I lean on the shoulders of women. And, yes, as a man in a White patriarchy too often I stand on the shoulders of women. That must be shouted (or blogged) at minimum. More to the point, that must be fought now and for all time to come.

I say this today, because it’s International Women’s Day. This day has meaning and history rooted in socialism and a fight against capitalism; this day is a reminder of the contributions and power of women. Unfortunately, it also gets washed over in international institutional liberalism — as though the U.N. celebrating a day for women (or refugees or water or parrots) is at all sufficient to make deep structural change to a patriarchic capitalist world system that systematically devalues women (and refugees and water and parrots).

In the contemporary conjuncture globally and locally with the rise of alt-right, alt-fact, White Male, Pro-West, fascist (and fascist allied) Trumpian politics, International Women’s Day has particular import as women globally have called for a strike. And that should be a big fucking deal. For more on why, check this.

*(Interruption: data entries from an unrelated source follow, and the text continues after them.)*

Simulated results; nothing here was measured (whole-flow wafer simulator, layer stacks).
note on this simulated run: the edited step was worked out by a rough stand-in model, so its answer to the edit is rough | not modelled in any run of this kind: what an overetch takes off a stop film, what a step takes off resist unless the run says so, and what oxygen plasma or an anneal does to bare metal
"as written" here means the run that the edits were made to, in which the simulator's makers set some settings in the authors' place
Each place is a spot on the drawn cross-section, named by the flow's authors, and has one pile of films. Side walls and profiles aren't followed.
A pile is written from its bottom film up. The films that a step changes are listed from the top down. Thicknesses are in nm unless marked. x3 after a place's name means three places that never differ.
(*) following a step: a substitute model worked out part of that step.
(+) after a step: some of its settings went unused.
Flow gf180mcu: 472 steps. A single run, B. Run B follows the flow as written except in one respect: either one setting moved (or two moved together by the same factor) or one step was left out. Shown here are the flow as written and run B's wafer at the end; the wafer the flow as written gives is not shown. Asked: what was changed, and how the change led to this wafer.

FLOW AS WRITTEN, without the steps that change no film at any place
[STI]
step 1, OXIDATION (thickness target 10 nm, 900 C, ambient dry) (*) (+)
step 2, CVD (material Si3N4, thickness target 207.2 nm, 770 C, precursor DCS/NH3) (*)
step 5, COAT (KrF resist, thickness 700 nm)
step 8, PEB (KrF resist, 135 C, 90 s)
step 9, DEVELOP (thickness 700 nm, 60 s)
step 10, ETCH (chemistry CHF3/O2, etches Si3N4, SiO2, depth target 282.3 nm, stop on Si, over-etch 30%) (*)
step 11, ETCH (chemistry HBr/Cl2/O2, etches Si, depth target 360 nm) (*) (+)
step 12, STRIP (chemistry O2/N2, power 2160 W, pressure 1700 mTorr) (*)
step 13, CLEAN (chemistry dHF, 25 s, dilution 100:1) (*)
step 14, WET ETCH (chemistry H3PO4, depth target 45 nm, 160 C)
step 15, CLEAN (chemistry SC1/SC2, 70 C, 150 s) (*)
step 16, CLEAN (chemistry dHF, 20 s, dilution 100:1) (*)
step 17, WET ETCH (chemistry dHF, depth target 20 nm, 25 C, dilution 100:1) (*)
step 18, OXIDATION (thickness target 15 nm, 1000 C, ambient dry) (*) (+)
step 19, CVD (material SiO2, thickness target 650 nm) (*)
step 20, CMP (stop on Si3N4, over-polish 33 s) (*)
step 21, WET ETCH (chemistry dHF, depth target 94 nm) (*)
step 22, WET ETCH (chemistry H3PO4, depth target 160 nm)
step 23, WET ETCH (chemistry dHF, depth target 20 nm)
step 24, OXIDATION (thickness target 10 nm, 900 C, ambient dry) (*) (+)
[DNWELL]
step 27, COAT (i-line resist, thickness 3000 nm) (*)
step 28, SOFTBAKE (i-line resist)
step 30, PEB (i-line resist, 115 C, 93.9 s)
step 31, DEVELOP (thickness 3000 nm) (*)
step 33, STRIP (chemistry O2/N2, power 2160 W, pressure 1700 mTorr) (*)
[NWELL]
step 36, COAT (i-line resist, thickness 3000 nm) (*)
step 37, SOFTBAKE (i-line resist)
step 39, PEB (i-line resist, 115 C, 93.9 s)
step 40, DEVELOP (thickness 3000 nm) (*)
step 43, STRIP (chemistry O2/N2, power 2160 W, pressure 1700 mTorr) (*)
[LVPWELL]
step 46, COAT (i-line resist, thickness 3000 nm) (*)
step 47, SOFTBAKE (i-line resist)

(In my current home of Berkeley amid my radical and feminist and Marxist and non-categorizable geographer circle, a women’s strike of course resonates. I’ve certainly been party to discussions about the meaning of the strike, what is the best way to observe its spirit, what good it will do, logics, modes, justifications, etc. That there is a strike and that it may have some meaning for some is not in question. I don’t know if that’s the case elsewhere. I suspect that calls for a strike will reverberate less or may be heard less in places where one is, for example, further removed from the Jacobin (read: self-critique of academia’s more than occasional echo chamber). That said, I grew up and worked quite far from academia for many years and I still have friends well outside my current academic bubble. I also suspect there will be some critical, awesome strikers in those places as well.)

In recognition of this — that women widely are hearing and responding to a call for a strike — I want to highlight, mostly for other men, the ways in which I, as a man, lean and stand on the shoulders of women.

Sure, I stand on the shoulders of men, too. But by and large, those men are recognized for it. They are often paid, and paid better than their female counterparts, for it. They are more likely to be heard and listened to. Less likely to be judged in myriad ways. Less likely to be frowned at or be told they’re being bossy or high strung or up tight. No one will ask if it’s their time of the month. People will make misogynist jokes and not worry if they might feel slighted. No one will try to grab their pussies. No one will dismiss them when someone tries to grab their pussy. Those men are less likely to be asked to labor without pay, to raise children, take on burdens, to cook or to clean, to be professional and domestic, to be told to look nice/look sexy/watch your weight/sit up straight, to always be everything/and. They are less likely to told be to play by the rules of another. In our world historical society, they — men — will be more respected and valued and that respect and value will spool upon itself. The world will remains built for them, men, me included.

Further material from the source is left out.